Rite and Reason:The names of all those who died in the conflict will be read out on Good Friday in a Dublin church, writes Andy Pollak.
Last week saw a miracle in the form of the leaders of two formerly warring and still antagonistic Northern tribes, the Rev Ian Paisley and Gerry Adams, sitting down together and pledging to work jointly for the peace and betterment of Northern Ireland.
This Friday a much smaller ceremony to mark the end of the conflict will take place when the congregation of the Dublin Unitarian Church in St Stephen's Green reads out the names of the more than 3,500 people who have died as a result of the war there.
To anyone's knowledge this annual act of commemoration on Good Friday, now in its seventh year, is the only religious service of its kind in Ireland. From midday until mid-afternoon, members of that church will solemnly read out the names of the dead. At noon they will start with Anthony Abbott, a soldier from Manchester shot dead by the IRA in Ardoyne, north Belfast in 1976, and at around three they will finish with William and Letitia Younger, an elderly Protestant man and his daughter, who were beaten, stabbed and shot by intruders in their home a mile further north in Ligoniel in 1980.
Chronologically, the sad litany will start with John Patrick Scullion, the first victim of the Troubles, a Catholic storeman shot by the UVF in June 1966 as he walked back to the house in the Falls Road area he shared with his blind father.
The most recent victims, more than 40 years later, were Edward Burns and Joey Jones, killed in Belfast last month in what was believed to be a feud between dissident republicans.
This reading of the names illustrates the terrible, random nature of death in war and civil conflict. All human life and death is on this mournful list: British soldiers; IRA volunteers; loyalist paramilitaries; Ulster policemen and women; gardaí; part-time UDR men; prison officers; civil rights marchers; judges; businessmen; farmers; taxi drivers; social workers; children; people killed walking home from the pub; people killed while watching football on TV; people killed in church; people killed on trains; people killed shopping in London, Dublin, Belfast, Monaghan and Omagh - one could go on.

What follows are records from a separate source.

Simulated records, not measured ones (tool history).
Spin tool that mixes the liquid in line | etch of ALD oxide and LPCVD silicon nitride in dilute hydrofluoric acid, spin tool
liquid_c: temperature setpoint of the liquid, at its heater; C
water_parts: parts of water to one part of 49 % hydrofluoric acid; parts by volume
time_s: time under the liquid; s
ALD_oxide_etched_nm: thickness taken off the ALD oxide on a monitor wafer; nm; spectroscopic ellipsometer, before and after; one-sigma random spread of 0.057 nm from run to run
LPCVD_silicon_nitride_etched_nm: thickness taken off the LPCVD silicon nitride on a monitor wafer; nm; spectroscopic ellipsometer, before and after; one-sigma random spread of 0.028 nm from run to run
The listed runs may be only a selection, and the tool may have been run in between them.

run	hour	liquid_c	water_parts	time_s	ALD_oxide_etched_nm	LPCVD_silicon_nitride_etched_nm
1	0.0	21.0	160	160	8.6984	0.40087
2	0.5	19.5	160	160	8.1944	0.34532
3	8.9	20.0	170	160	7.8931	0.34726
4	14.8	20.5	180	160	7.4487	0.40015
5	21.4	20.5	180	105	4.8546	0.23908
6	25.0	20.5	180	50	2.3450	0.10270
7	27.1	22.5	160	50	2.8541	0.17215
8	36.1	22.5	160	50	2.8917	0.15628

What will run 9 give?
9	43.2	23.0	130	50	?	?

The names of all these "lost lives" are read out simply and starkly, most of them taken from the splendid book of that name by Northern Ireland's most distinguished journalist David McKittrick and four colleagues, a book Kevin Myers described as "the greatest piece of scholarship in journalism or historical studies that has ever been conducted in this country". Tony Blair read it and said "the same feelings come back again and again - pity, anger, despair, but perhaps most of all the powerful conviction that there has to be a better future than this."
The idea for this ceremony came from Chris Hudson, a member of the Dublin congregation, who was a prominent trade unionist and Peace Train activist before he studied for the ministry. He is now the Minister of a Non-Subscribing Presbyterian Church - Dublin Unitarianism's sister church in the North - near Queen's University Belfast.
It is perhaps no coincidence that the Dublin Unitarians, as a small liberal congregation with roots in the dissenting and nonconformist traditions of 18th-century Presbyterianism, should have been the ones to hold this service. Unitarianism's core value of tolerance allows it to embrace all political viewpoints.
So if you are in the city with time to spare on Good Friday, drop into the Unitarian Church beside the Royal College of Surgeons between midday and 3pm. It's just people reading names, and others listening. But it's a way of reminding ourselves that war is the ultimate destroyer of harmony, happiness and human lives, and that we should never, ever let it curse this land again.
Andy Pollak, a member of the Dublin Unitarian Church, directs the Centre for Cross Border Studies in Armagh and Dublin.